From a team time session discussing the workflow to contributing to a (currently) private package
This post was edited in November 2022 with learnings that the team had since the post was originally written in 2021. Rather than writing a new post sections have been added with Edit.
Many other posts have been added with more technical detail and are tagged in the blog with Github and Open source.
Our team has regular team times but which don’t always focus on code. Quite often we use the opportunity to talk through processes and approaches to analysis and these notes reflect a recent code review where were discussed some of our learning on package development and workflow using GitHub for our (currently) private repository that takes data from the SQL data warehouses and makes it tidy following on from Milan Wiedemann’s nottshcverse.
These are some of the agreed points and discussions we had about some of the processes that have developed organically through working collaboratively. This process is very flexible and may change over time depending on our own developing skills or from others’ input (we are always keen to know how to improve our workflows!) so this blog may be changed or superseded in the future.
Currently we are using a basic workflow of:
issue -> create a branch -> branch to development -> development to main -> package installed on people’s machines and on the R Studio Connect server
Edit
Only one person should be responsible for the package and accepting pull requests. If several people can contribute it is now possible in GitHub to add specific branch protection rules (found in Settings in the repo) like requiring a pull request before merging. Always have a fresh look at the files changed in GitHub, even if you are working on the package alone. These can be found in the Pull request under Files changed:
Issues are not just for bugs and should also be used for features and questions. The benefits of issues are that they are highly searchable and can show thinking on subjects from something that may be a question becoming a feature. If people are following the repository they will be notified of any issues. You can also @ specific people in the issue itself which is good if you are the owner of the issue but want input from someone.
Issues often have one thing detailed but can have many parts to them in a task list:
The tasks can be ticked in the viewing mode without having to go to the code. To get the task list box type - [ ]
and when it is ticked it becomes - [X]
. Note that this is sensitive to spaces so any extra spaces will just show the code on the view mode.

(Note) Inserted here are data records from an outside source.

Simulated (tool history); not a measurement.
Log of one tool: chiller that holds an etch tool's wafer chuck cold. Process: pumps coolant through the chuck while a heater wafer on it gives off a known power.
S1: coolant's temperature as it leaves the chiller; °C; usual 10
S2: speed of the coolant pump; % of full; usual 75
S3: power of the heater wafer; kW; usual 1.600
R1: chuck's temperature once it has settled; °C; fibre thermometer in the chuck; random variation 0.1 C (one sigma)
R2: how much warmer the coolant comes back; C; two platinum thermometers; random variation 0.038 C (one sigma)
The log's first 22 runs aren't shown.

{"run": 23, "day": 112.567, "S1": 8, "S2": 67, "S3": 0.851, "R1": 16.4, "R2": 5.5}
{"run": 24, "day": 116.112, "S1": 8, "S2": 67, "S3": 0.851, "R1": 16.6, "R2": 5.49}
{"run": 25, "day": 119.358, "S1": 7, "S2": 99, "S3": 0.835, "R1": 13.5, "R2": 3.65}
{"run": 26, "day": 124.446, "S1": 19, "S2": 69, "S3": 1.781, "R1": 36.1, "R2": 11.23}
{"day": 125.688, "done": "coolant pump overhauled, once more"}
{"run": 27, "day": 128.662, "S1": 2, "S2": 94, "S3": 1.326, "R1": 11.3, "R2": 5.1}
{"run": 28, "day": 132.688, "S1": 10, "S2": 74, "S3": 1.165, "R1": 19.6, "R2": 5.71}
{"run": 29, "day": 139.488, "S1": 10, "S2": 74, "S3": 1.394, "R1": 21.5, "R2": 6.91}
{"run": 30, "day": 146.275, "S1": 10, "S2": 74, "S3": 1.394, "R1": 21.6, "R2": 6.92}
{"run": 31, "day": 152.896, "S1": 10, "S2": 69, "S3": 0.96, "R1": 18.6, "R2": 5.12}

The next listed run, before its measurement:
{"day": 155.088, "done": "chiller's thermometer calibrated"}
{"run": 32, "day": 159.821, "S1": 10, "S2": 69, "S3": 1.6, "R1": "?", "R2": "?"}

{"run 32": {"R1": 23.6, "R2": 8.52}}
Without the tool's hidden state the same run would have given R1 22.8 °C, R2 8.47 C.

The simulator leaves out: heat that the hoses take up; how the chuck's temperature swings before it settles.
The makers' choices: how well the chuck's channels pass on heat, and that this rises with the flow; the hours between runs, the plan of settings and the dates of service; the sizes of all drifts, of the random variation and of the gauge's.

We agreed in our team time that all issues, even questions, should be closed with a good summary of why it’s closed. For example, we had an issue discussing whether it could be a feature to combine functions that were reliant on each other to save typing them out in analysis. This led to a discussion which resulted in no changes to the code (i.e. no branches) but the issue was closed with a detail on why no work was started on it. This is useful for knowledge sharing with other colleagues, and maybe even the future you, if the suggestion were ever to come up again
From an issue a branch will need to be created and however you do this, either through R Studio or the terminal, ensure that the name starts with the number from the issue. The following is an image from the terminal in R Studio which shows all the branches in the project from the command git branch
.
$ git branch
101-test-colm-names
101-test-column-names
194-restrict-rio-demog
232-calc-ips
233-update-readme
243-add-ulysses
* 262-calc-team
change_calc_tot
connections
development
The active branch has a star next to it or appears in a different colour depending on the terminal and settings being used.
One of the downsides of not linking issues to branches is that any information on the work being done (difficulties or thoughts on the work) could be somewhere like a README but that is version controlled in code. Issues allow a form of version control but more in a sense of a conversation.
Edit
After working with GitHub for a while we’ve agreed to try to keep branches to a minimum as it can get very confusing having a lot of redundant branches.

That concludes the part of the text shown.